Step 2: Assess and Test Your Systems and Resources for Accessibility

In partnership with All Able Ltd we have pulled together this useful guide for colleges to help with checking the accessibility of websites.

Step one: Identify what you have

Start by establishing which teams, services, digital platforms and resources students will interact with during their time at college. Then, identify the potential accessibility barriers which might impact students in each of those cases.

It is a great idea to map the student journey to identify key processes that need to be considered. Knowing where digital platforms sit within the student journey will benefit the removal of accessibility issues. A knowledge of what you have and how students will interact with them is a vital first step to prioritising what services need work first.

These resources will help you along the way:

Step two: Prioritising action

When considering where to begin, think about the following to guide you:

  • Is the system/resource internally or externally facing?
  • How heavily used is it?
  • Is the information sensitive?
  • Is the system/resource used by disabled users?
  • Have there been previous complaints about it?
  • Has it already been audited?
  • What risk/compliance did the audit reveal?
  • Is there an accessibility statement?

Step three: Test for accessibility

Once you have prioritised which systems and resources to tackle first, the next step is to test each of the identified websites / systems / platforms / learning resources to check their accessibility.

Basic testing

  • Testing web-based systems

To get started with testing your web-based content and systems for accessibility, begin with these Quick accessibility checks from LexDis. The Microsoft Accessibility Insights automated testing tool is a useful free accessibility checker tool which runs on Microsoft Edge and Google Chrome browsers. It will help to find and fix accessibility issues in your web-based content.

  • Testing electronic documents

Common applications such as Microsoft Office and Adobe have built-in accessibility checking features that  can be used now to check the accessibility of existing documents.

Microsoft – Improve accessibility with the Accessibility Checker.

Using the Acrobat Pro DC Accessibility Checker,

Best practice testing

Once you have completed the basic testing, it is highly recommended you progress to in-depth manual testing – testing with assistive technologies such as NVDA and user research with disabled students, to not only ensure compliance with legal requirements but also create highly user-friendly accessible content.

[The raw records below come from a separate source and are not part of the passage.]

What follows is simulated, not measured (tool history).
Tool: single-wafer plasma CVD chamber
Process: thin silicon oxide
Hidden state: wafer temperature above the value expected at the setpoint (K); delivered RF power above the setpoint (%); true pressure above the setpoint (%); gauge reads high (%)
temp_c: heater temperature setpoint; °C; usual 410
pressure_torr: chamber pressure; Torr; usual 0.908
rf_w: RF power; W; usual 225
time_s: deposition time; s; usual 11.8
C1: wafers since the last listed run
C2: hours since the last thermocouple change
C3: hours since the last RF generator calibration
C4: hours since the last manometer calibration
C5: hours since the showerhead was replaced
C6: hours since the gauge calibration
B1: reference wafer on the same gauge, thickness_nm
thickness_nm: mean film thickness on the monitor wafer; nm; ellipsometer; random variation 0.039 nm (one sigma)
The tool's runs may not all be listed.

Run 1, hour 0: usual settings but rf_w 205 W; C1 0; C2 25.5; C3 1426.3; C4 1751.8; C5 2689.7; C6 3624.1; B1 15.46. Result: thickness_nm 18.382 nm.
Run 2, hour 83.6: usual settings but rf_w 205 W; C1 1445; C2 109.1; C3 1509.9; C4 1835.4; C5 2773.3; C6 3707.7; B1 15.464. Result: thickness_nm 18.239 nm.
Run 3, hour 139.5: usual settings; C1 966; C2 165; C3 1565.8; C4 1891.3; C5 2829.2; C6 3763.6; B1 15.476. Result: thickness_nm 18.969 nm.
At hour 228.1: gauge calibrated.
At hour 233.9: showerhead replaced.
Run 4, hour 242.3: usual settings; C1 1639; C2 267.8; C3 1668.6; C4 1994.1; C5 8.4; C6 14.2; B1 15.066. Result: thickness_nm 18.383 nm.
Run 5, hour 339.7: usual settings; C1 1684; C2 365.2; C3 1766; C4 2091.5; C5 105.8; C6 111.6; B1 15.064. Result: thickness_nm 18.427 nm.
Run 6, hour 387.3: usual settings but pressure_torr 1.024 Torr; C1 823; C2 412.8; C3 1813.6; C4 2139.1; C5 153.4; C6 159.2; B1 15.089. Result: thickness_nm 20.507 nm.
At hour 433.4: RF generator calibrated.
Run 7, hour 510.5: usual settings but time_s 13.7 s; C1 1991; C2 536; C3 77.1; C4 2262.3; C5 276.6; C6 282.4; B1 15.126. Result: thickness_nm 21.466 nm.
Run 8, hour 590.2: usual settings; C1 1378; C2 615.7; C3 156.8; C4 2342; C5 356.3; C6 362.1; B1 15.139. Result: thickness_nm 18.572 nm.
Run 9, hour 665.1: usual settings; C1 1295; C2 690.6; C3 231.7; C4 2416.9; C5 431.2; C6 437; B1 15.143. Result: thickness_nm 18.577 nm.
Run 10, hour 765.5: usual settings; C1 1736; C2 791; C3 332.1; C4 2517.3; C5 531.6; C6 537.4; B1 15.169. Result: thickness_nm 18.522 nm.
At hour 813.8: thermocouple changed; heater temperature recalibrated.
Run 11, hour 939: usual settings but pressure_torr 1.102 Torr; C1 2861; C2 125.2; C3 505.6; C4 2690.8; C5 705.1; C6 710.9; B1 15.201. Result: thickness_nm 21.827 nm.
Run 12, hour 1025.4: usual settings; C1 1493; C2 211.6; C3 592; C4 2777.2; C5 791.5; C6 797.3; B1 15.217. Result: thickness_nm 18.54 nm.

For more information on accessibility testing, read this informative resource from LexDis:

Guidance on accessibility testing resources

Step four: Review our accessibility statement

The requirement for colleges to publish accessibility statements has existed since 2018. If your college does not have an accessibility statement published for the main website by now, you are at serious legal risk.

These statements have very specific legal requirements alongside responsibilities for providing guidance and support to users. To produce an accessibility statement, you must first know what accessibility issues the platform has after completing accessibility testing.

Our research into accessibility in further education  found that 63% of colleges in the UK do not provide legally required accessibility information. Find out how your college scored in our tests.

Step five: Create/update your accessibility statement

To write a compliant accessibility statement, use the CDDO Sample accessibility statement template. Be sure to read the example carefully and consider what accessibility issues your platform has as well as any applicable exemptions.

For many systems delivered by 3rd parties, such as most virtual learning environment (VLE) platform foundations and the Microsoft Office 365 suite, there is often already ample accessibility support information available which colleges can tap into when writing their statements and guidance material.

Find out more about accessibility statements here:

LexDis guidance on accessibility statements.

Careful use of disproportionate burden

Disproportionate burden is a clause in the public sector accessibility regulations that allows organisations to avoid full compliance without penalty (not indefinitely) if you can prove that to achieve compliance would be a ‘disproportionate burden’.

To do this you must thoroughly evidence, that compliance would for example:

  • Incur costs greater than the organisation has funds for.
  • Not significantly impact disabled users.
  • Be wasted effort if new products are to supersede current platforms.

The Government Digital Service (GDS) (regulation monitoring body), has provided guidance on the types of evidence expected to support a disproportionate burden claim and what NOT to claim for.

Levels of compliance on accessibility statements

When completing an accessibility statement, you will have to write the level of compliance you believe your website conforms to. The regulations give the options of “fully”, “partially”, or “not-compliant”.

You should be careful when considering which level of compliance you state in any accessibility statements you write.

  • Fully compliant should only be used if the website has no outstanding issues against the WCAG success criteria and no exempted content that you must list in the “Content that’s not within scope of the regulations” section. Every college that lists themselves as fully compliant can be easily verified with the use of automated checking tools. You must be completely sure that there are no issues whatsoever before claiming full compliance.
  • Partially compliant should be used when you know you have some issues and/or exempted content, which present moderate to low levels of impact to users. This will cover issues that while disruptive do not completely stop a user from being able to complete tasks.
  • Not compliant should be used when there are serious issues which present critical and high levels of impact to users. This will cover issues that completely stop disabled user groups from being able to complete tasks on the website.

Avoiding overlay products

Colleges looking for “easy” routes to compliance should be wary of ‘overlay’ products.

Overlays are products marketed to improve or fix accessibility issues on a website, by adding a small snippet of code, or a button to your web pages which will “fix” the user experience. Some of these products market themselves as using artificial intelligence while others advertise user customisability. We are concerned that colleges are a vulnerable sector to these such offers.

We advise that colleges avoid paying for or utilising overlay products in all cases for the following reasons:

  1. The UK regulation monitoring body states that overlays are not considered when monitoring for compliance. Therefore, any spend on an overlay product will not help to meet compliance requirements.
  2. Overlays often do not fix accessibility issues, or provide the service advertised. There has been a concerted effort across the accessibility sector to call out the false advertising of these products.
  3. In recent conferences, representatives from the US Department of justice have referred to the use of overlays for compliance as “legal suicide”, which is very strong language to represent multiple cases of these overlays now in legal disputes because of false compliance claims they made to customers.

There is no alternative to an accessible by design website that you have developed in the correct way.